Glyoxal mediated assembly of hollow carbon nanococoon for high-performance supercapacitor

Highlights

• Hollow carbon nanococoon (GPC973) was fabricated by a glyoxal mediated assembly approach.

• GPC973 owns high surface area (1411 m²/g), large pore volume (3.46 cm³/g) and rich oxygenic functionalites (6.7 atom%).

• Aldehyde type greatly influence the morphology of the final carbons.

• The GPC973 electrode achieves superior supercapacitor performances with high energy density of 30.7 Wh/kg.

Abstract

Developing a facile assembly approach replacing the fussy StÖber and chemical vapor deposition (CVD) method to fabricate hollow carbon nanostructure would be a meaningful topic towards its wide applications. Herein, we developed a simple glyoxal mediated assembly approach using commercial magnesium oxide (MgO) as template and phenol ascarbonaceous material to fabricate the hollow carbon nanostructure. The fabricated carbon owns hollow cocoon-like morphology, high surface area of 1411 m²/g, large pore volume (3.46 cm³/g) and rich oxygenic functionalites (6.7 atom%). As electrode for symmetric supercapacitor, the GPC973 electrode shows a superior supercapacitor performances with large energy density of 30.7 Wh/kg@500 W/kg and high rate capability of 68% from 1.0 A/g to 20 A/g. The developed strategy offers an alternative way to fabricate carbon hollow nanostructure thus afford a promising application of these type material in many other areas.

Introduction

Due to the combined features of carbon materials and hollow nanostructure, design and fabrication of hollow carbon nanostructure with porous microstructure [[1], [2], [3]] has long been a hotspot since this unique structure offers various promising application potentiality in many fields such as sorption, catalysis, lithium battery, drug release and etc.
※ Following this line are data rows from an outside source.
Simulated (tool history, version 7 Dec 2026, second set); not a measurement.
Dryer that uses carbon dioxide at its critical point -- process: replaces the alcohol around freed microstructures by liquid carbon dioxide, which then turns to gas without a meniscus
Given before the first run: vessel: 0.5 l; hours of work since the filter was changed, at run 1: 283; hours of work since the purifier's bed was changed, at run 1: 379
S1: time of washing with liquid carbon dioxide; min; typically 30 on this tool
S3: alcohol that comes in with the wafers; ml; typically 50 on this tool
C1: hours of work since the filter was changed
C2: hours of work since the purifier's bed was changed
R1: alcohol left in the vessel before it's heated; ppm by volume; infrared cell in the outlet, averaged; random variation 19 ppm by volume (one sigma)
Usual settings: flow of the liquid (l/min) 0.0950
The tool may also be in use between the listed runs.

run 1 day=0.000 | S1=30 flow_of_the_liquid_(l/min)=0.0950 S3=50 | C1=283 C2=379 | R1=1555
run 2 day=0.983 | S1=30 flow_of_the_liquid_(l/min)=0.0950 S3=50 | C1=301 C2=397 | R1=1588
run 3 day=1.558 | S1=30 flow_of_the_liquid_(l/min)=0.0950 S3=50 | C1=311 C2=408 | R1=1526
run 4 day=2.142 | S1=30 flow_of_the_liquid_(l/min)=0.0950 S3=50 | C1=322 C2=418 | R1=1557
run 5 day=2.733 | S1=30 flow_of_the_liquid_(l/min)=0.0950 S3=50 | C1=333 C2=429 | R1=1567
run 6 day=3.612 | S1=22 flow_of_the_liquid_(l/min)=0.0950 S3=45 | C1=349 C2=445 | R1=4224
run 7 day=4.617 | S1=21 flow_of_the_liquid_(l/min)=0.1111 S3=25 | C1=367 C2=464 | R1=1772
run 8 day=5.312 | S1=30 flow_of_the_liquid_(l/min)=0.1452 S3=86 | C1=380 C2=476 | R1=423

To date, two types of fabrication methods, namely, StÖber and CVD methods were exploited to assemble carbon hollow nanostructure. The StÖber method [[4], [5], [6], [7]] usually adopts monodispersed silica nanoparticles as template to mould the carbon hollow nanostructure, which has been previously testified that Stöber-like sol-gel synthesis could be extended for the preparation of uniform carbon-based solid/hollow microspheres. The CVD method [8] generally employs catalytically-active templates such as NiO, Co₃O₄, MgO as catalyst and templates to prepare hollow carbon nanostructure by in-situ decomposition of carbonacous precursors on the adopted templates. Since the microstructure of the adopted templates in CVD method could be efficiently maintained and duplicated, thus a well-defined hollow carbon could be prepared by the CVD method. But the CVD method usually needs fussy procedure and special equipment [9]. Despite these great efforts, the synthesis of a hollow nanostructure by an aqueous method instead of StÖber and CVD methods remains challenging.

As shown in Fig. 1, herein, we reported a unique glyoxal mediated assembly approach using phenol as starting material and commercial MgO with oval-shaped morphology as template to fabricate hollow carbon nanococoon. In our strategy, the adopted MgO could in situ catalyze the polymerization of glyoxal and phenol to form the composite of MgO@phenolic resin. After carbonization and template removal, a carbon nanostructure with nanococoon morphology well duplicated from the template was obtained. As electrode for supercapacitor (SC), the derived hollow nanostructure exhibits a superior SC performances with large current density of 30.7 Wh/kg and good rate capability.